Can Airtasker’s crazy idea redefine local businesses?

“Anyone who says something is crazy these days is crazy themselves,” says Jonathan Lui, the founder of Sydney based startup Airtasker.

The crazy idea Jonathan shares with co-founder Tim Fung is to create a global marketplace for small tasks.

If you need someone to walk your dog, do some gardening or be an extra in elaborate marriage proposal then Airtasker is a site to find the right person.

Since launching last year Airtasker has advertised more than 54,000 tasks with users looking for everything from dog walkers to computer repairers and actors.
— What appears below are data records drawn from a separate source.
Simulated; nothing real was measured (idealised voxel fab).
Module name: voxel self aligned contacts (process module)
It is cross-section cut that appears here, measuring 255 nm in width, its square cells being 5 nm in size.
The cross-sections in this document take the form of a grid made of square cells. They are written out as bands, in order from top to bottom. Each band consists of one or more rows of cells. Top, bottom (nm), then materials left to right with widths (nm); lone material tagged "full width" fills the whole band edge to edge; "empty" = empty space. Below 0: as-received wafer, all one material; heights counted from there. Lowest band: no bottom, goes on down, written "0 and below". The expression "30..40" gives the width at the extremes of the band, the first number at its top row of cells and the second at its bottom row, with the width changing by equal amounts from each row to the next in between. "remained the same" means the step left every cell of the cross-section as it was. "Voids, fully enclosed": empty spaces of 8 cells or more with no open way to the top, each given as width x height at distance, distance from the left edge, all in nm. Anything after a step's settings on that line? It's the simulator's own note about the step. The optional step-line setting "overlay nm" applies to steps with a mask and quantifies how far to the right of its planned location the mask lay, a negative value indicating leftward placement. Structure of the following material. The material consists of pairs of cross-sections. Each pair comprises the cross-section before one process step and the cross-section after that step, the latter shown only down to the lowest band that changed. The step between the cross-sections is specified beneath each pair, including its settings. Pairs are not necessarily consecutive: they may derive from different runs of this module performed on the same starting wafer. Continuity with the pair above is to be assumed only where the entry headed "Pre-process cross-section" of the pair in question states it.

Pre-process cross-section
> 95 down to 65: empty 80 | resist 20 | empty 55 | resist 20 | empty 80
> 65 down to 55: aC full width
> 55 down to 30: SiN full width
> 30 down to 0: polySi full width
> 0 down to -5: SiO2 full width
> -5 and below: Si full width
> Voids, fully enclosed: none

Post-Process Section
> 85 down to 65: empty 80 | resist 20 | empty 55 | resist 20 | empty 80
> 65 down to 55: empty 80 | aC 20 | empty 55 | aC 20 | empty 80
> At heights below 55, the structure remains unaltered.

Tim and Jonathan came upon the idea of a site for small tasks when moving house with the various hassles of cleaning, moving and packing. Instead of relying on friends and relatives to help out, they saw the opportunity for connecting willing workers with small tasks.

The site turns around how traditional classified advertisements work by paying on results rather than advertising. Lui sees it as “de-centralised social commerce.”

It’s not just small household tasks either, Jonathan sees Airtasker helping out larger companies with tasks like market research, mystery shopping or even local council inspections of street signs.

Unlike many of the crowdsourcing sites, the Airtasker team want to keep away from commoditising labour, instead seeing their ‘runners’ providing valuable local services.

One of the interesting aspects about the internet is how two opposite forces are working against each other – while the internet creates globalised marketplaces it also gives people new channels to discover local services.

Jonathan sees Airtasker as being at the forefront of hyperlocal marketplaces, with a global website enabling small traders and microbusinesses to deliver services locally.

That may be a crazy idea – but we live in crazy times.